The shortage of Indigenous architects in Australia, with just 28 registered nationally as of 2017, is being addressed by a new Indigenous architecture scholarship made possible with a $1 million donation from cultural philanthropists the Droga Family Foundation.
With additional support from the University of Technology Sydney (UTS), the fund will help support up to 10 Indigenous students a year in their studies with UTS’s School of Architecture.
According to the last Census, Indigenous architects make up just 0.2 percent of the roughly 12,000 architects in Australia, even though Aboriginal and Torres Strait Islander peoples represent 3 per cent of the population. The number of Indigenous registered architects rose by just one person between the 2011 and 2016 censuses.
“It’s clear there’s enormous scope for improvement,” Lyndell Droga says.
“We decided to team up with UTS, working in collaboration with their Jumbunna program, to develop a comprehensive scholarship that supports students not only with tuition and accommodation expenses, but with meaningful career development opportunities such as mentoring and internships.”
“We’re all thrilled to be involved in working towards meaningful change for Indigenous participation in Australian architecture” Daniel Droga says.
The Drogas’ donation is the largest single donation to the education of Indigenous architects in Australia.

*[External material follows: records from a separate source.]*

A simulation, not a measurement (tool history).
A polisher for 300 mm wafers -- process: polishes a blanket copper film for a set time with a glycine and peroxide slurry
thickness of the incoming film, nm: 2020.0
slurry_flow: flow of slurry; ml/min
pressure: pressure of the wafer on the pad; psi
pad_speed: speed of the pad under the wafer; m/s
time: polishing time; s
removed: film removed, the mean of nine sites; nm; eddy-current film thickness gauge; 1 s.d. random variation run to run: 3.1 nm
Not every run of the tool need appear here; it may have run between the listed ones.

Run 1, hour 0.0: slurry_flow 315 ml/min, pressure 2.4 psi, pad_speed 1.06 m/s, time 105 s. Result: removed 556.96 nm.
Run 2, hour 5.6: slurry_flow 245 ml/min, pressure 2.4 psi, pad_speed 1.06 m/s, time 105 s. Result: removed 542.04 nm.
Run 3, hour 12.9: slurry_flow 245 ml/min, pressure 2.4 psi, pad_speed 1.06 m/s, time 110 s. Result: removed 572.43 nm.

The goal is to support up to six undergraduate and up to four postgraduate architecture scholarships each year.
The awardees will also be mentored by industry, with the Government Architect NSW and the NSW Architects Registration Board supporting the initiative as industry partners,
“Indigenous architects have the potential to make a valuable contribution not only to their communities but to society as a whole, by bringing architectural skills and knowledge together with an understanding of culture, community and environment,” Professor Michael McDaniel, UTS’s Pro Vice-Chancellor (Indigenous Leadership and Engagement) and Director, Jumbunna Institute for Indigenous Education and Research, says.
UTS supports the new initiative through Jumbunna, which includes the Galuwa Experience program that introduces Indigenous high school students to a broad range of higher education opportunities, including architecture.
UTS professor of Architecture Anthony Burke says the perspective and knowledge of Indigenous architects is needed not just in Indigenous or remote communities but in urban spaces too.
“There is an enormous untapped wealth of Indigenous knowledge that has never made it across the threshold into architectural practice or environmental design,” he says.
“An Indigenous perspective on architecture is a real source of inspiration and a resource for us as a discipline.”
The program will seek to award the first two scholarships to commence in 2019.